I’m a happy Halloweener, meaning I’m okay with the fun, wholesome aspects of the holiday. I love seeing a little girl (or several) dressed as Elsa from “Frozen” and all the Batman and Superman imitators. I love the smiles on children’s faces when you guess who they are pretending to be—and I understand that it’s fun to be someone you aren’t for a couple of hours. It’s also fun to come home with a bag of candy—especially the chocolate morsels!
Otherwise, I really don’t care for Halloween.
The basis for my dislike is that evil gets plenty of publicity on the nightly news without our dedicating a holiday to it. The world seems to get scarier by the minute, and it seems no excuse is necessary for people to behave horribly and terrorize others. So no, I don’t like the creepy, spooky, demonic aspects of this holiday.
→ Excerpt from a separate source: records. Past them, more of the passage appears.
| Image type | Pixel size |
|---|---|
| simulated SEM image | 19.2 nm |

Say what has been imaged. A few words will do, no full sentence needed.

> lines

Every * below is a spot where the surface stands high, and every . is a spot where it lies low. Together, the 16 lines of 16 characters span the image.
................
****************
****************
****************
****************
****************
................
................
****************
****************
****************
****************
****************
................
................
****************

Yes, I know it has deep-seeded roots, all the way back to a Celtic festival. And I know it was once known as All Hallows Eve, the night before the religious observance of All Saints Day, a reverent remembrance of the dead and the saints who have gone before us. And who doesn’t applaud the optimism of Charlie Brown waiting for the Giant Pumpkin to arrive?
However, the reverence is mostly gone, the Giant Pumpkin hasn’t shown up, and it says something about our society that Halloween is now the second largest revenue producing holiday—just barely behind Christmas. How must that make Thanksgiving and Valentine’s Day feel? Gratitude and love aren’t as important as jack-o-lanterns, spider webs, and haunted houses?
So I wish my readers a HAPPY Halloween. No witches, walking dead people, zombies, chainsaw murderers and the like. No maligning or torturing of black cats. Just a chance to build community by giving some safely packaged candy to your neighbor kids and by connecting with their parents in a positive way. And finally, a feeling of relief when you turn out the lights and head to bed to rest up for the next holiday that might scare the socks off you. Election Day!
Elizabeth Van Liere says
Agreed. I love telling the little princesses how beautiful they look and enjoy being scared by pirates that come to the door. We don’t get many at our house anymore because there are a couple, at least, places downtown that make a big to-do for the kids. My daughter has stocked up candy at her office downtown because today all the moms and little ones go from shop to shop gathering all that sweet stuff. Lots of hyper kids after today.
Glad they are staying safe, Betty! Thanks for sharing.
Peggy Ellis says
We didn’t have ‘trick or treat’ when I grew up in a small community, because the ‘big boys’ (actually men in their (20s) were destructive. We did have an afternoon dress up party for the entire community sponsored by the two churches.
Years passed, and ‘t ‘n t’ happened once again. Then in the 1980s, there was a major change. Children arrived at the door of ‘Senior Saints’ in the community, bringing treats instead of expecting to receive them. What fun my Mom had identifying the children, most of them the children or grandchildren of the kids she served in the community school lunchroom.
Peggy, 100 kids were supposed to come trick-or-treating at the assisted living where I volunteer today, but they coudn’t come because we have snow! I know both groups were disappointed. What a sweet event for your mom.
I am with you!!
Not that we don’t like chocolate! LOL
Jan Keller says
Right on! Love this!
Thanks, Jan. Have a good one!
Charlie Fusco says
I agree with all of it except I’m looking forward to election day! Take care.
Beth Lueders says
Yesterday I literally interviewed a witch who casts spells and makes potions. Evil is real. Dressing up as cute Disney characters is fun. Thank you for helping us to distinguish the important difference.